# Writing about a function. Help me understand function iteration notation

• Nov 29th 2012, 11:06 PM
xaosman
Writing about a function. Help me understand function iteration notation
I have a kind of weird assignment. I have the following function:

g(x) = αg²(x/α)

Where g² apparently should be interpreted as the second iteration and not g squared. My assignment is to write as much as possible about this function and it's properties. The lecture was loosely connected to chaos, dynamical systems and the logistic function but I was told that it could be "solved" without knowing anything about dynamical systems or what was said during the lecture.

I have some trouble understanding the notation. Is there anyway to rewrite in a normal IMHO more understandable form? Is g²(x) = g(g(x)) ?

Where should I begin? Can someone help me by at least pointing me in the right direction by letting me know how and if it can be rewritten?
• Dec 9th 2012, 09:46 PM
Kiwi_Dave
Re: Writing about a function. Help me understand function iteration notation
Quote:

Originally Posted by xaosman
I have a kind of weird assignment. I have the following function:

g(x) = αg²(x/α)

Where g² apparently should be interpreted as the second iteration and not g squared. My assignment is to write as much as possible about this function and it's properties. The lecture was loosely connected to chaos, dynamical systems and the logistic function but I was told that it could be "solved" without knowing anything about dynamical systems or what was said during the lecture.

I have some trouble understanding the notation. Is there anyway to rewrite in a normal IMHO more understandable form? Is g²(x) = g(g(x)) ?

Where should I begin? Can someone help me by at least pointing me in the right direction by letting me know how and if it can be rewritten?
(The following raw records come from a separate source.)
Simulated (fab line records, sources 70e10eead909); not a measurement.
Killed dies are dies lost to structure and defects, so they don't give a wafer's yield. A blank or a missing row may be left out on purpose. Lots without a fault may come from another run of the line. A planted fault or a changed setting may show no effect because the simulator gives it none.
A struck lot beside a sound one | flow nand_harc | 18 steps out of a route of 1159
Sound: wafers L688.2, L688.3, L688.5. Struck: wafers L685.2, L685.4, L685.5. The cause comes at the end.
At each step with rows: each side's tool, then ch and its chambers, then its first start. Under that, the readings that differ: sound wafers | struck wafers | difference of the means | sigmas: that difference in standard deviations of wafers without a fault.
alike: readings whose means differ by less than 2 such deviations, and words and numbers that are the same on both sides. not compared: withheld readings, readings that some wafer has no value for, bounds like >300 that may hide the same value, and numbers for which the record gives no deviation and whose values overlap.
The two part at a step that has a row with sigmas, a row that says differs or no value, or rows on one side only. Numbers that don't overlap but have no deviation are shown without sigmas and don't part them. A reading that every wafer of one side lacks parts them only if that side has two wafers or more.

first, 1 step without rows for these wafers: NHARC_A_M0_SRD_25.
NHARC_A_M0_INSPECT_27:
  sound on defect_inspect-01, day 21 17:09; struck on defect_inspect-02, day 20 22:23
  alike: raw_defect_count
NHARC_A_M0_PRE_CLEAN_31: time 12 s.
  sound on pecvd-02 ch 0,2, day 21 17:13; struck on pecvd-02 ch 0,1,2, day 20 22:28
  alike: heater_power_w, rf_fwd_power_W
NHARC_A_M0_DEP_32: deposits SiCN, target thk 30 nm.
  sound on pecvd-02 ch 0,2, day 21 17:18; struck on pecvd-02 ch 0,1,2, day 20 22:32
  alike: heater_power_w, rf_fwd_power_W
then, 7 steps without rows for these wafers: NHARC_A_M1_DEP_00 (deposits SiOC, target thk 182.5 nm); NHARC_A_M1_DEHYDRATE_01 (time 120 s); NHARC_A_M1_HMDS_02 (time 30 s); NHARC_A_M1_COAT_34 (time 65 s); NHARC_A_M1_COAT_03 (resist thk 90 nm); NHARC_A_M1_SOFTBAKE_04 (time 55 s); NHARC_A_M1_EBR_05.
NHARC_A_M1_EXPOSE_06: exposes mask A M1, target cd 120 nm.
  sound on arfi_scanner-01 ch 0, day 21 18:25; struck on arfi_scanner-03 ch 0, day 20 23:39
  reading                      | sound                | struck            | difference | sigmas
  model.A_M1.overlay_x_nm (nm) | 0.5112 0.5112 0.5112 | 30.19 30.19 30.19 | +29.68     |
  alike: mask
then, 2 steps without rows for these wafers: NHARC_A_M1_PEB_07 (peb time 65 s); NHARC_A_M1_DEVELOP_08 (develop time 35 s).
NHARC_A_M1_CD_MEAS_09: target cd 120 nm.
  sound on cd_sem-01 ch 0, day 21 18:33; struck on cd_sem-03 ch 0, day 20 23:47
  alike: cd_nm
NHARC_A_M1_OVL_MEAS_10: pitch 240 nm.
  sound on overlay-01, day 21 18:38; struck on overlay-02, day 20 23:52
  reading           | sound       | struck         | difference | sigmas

I think that your interpretation of the notation is correct.

$g(x)=ag(g(\frac xa))=ag^2(\frac xa)$ now replacing x with x / a

$g(\frac xa)=ag(g(\frac x{a^2}))$ substituting back gives $g(x)=ag(ag(g(\frac x{a^2})))$

And by the same reasoning:

$g(x)=ag(g(\frac x{a}))=ag(ag(g(\frac x{a^2})))=ag(ag(ag(g(\frac x{a^3}))))=ag(ag(ag(ag(g(\frac x{a^4})))))...$

Oops. Out of time.